Skip to content

[SPARK-57022][SQL] Support nested column pruning for transform over arrays of structs#56070

Open
sunchao wants to merge 3 commits into
apache:masterfrom
sunchao:dev/chao/codex/spark-57022-array-transform-pruning
Open

[SPARK-57022][SQL] Support nested column pruning for transform over arrays of structs#56070
sunchao wants to merge 3 commits into
apache:masterfrom
sunchao:dev/chao/codex/spark-57022-array-transform-pruning

Conversation

@sunchao
Copy link
Copy Markdown
Member

@sunchao sunchao commented May 23, 2026

Why are the changes needed?

Spark can prune nested struct fields referenced directly by a query, but it does not currently prune nested fields read through the lambda variable of transform over an array<struct> column.

For example:

SELECT transform(rule_results, rule ->
  named_struct(
    'rule_public_id', rule.rule_public_id,
    'rule_version', rule.rule_version))
FROM events

If rule_results contains additional fields, Spark currently retains the full element struct in the scan schema even though only two nested fields are required. This causes unnecessary Parquet and ORC input reads for wide array element schemas.

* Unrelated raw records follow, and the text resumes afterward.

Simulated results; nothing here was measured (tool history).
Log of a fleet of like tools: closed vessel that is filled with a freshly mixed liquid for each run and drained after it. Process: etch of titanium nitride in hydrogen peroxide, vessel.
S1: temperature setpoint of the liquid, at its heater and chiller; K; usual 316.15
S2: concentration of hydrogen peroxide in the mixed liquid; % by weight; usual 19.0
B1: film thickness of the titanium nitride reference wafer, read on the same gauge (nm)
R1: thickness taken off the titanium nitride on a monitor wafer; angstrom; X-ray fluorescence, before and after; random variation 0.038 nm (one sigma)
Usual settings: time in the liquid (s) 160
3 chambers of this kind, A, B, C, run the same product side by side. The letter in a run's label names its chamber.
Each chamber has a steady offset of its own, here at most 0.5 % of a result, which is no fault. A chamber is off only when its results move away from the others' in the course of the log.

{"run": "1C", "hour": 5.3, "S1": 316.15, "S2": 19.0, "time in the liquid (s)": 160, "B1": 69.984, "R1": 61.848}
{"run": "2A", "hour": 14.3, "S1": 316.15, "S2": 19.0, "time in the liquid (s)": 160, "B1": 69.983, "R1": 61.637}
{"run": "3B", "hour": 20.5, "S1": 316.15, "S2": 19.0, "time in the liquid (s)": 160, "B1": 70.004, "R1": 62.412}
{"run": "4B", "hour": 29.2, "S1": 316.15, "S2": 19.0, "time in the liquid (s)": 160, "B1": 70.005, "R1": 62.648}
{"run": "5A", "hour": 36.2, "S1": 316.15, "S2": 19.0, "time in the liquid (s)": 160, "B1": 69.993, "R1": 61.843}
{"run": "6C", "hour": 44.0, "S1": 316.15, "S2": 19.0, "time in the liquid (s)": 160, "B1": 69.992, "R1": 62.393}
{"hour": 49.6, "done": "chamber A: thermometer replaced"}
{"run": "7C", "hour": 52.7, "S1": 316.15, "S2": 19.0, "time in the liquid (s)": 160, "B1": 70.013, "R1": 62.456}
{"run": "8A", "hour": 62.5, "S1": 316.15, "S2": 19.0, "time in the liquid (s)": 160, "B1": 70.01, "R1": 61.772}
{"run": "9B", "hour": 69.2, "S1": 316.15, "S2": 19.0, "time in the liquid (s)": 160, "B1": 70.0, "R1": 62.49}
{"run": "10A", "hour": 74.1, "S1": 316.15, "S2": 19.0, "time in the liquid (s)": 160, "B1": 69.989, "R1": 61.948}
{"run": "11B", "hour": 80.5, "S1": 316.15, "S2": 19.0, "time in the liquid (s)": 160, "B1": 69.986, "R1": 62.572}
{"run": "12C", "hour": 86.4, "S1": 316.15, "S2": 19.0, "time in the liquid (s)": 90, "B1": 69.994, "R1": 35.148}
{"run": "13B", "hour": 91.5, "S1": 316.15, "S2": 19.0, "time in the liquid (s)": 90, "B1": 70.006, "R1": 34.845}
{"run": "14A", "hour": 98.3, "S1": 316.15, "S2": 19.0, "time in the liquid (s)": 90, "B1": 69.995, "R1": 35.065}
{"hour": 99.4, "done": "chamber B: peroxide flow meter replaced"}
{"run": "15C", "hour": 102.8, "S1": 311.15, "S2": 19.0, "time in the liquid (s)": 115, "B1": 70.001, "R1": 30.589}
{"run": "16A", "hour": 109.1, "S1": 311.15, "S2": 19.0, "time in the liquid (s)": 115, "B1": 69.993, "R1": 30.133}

This change addresses SPARK-57022.

What changes were proposed in this pull request?

  • Recognize statically identifiable nested field reads through the element variable of ArrayTransform.
  • Build a projected array element schema from exactly those referenced fields and propagate it to the scan input.
  • Rewrite the bound lambda variable type and GetStructField ordinals against the projected element schema after pruning.
  • Fall back to retaining the full element schema when the lambda consumes the complete element, so pruning is applied only when it is safe.
  • Add Catalyst and datasource tests covering ordinal rewrites, deep nesting, nested input paths with null values, indexed lambdas, case-insensitive resolution, and conservative fallback.

The implementation intentionally has two stages. SchemaPruning discovers which fields the lambda needs from the array element. ProjectionOverSchema then rewrites the lambda against the narrower element type because pruning can change field ordinals. For example, pruning struct<a, b, c> to struct<a, c> moves c from ordinal 2 to ordinal 1.

Does this PR introduce any user-facing change?

Yes. Eligible queries using transform over arrays of structs can read a narrower input schema. Query results and SQL APIs are unchanged.

How was this patch tested?

  • build/sbt "catalyst/testOnly org.apache.spark.sql.catalyst.expressions.SchemaPruningSuite"
  • build/sbt "sql/testOnly org.apache.spark.sql.execution.datasources.parquet.ParquetV1SchemaPruningSuite org.apache.spark.sql.execution.datasources.parquet.ParquetV2SchemaPruningSuite org.apache.spark.sql.execution.datasources.orc.OrcV1SchemaPruningSuite org.apache.spark.sql.execution.datasources.orc.OrcV2SchemaPruningSuite -- -z ArrayTransform"
  • git diff --check apache/master...HEAD

Was this patch authored or co-authored using generative AI tooling?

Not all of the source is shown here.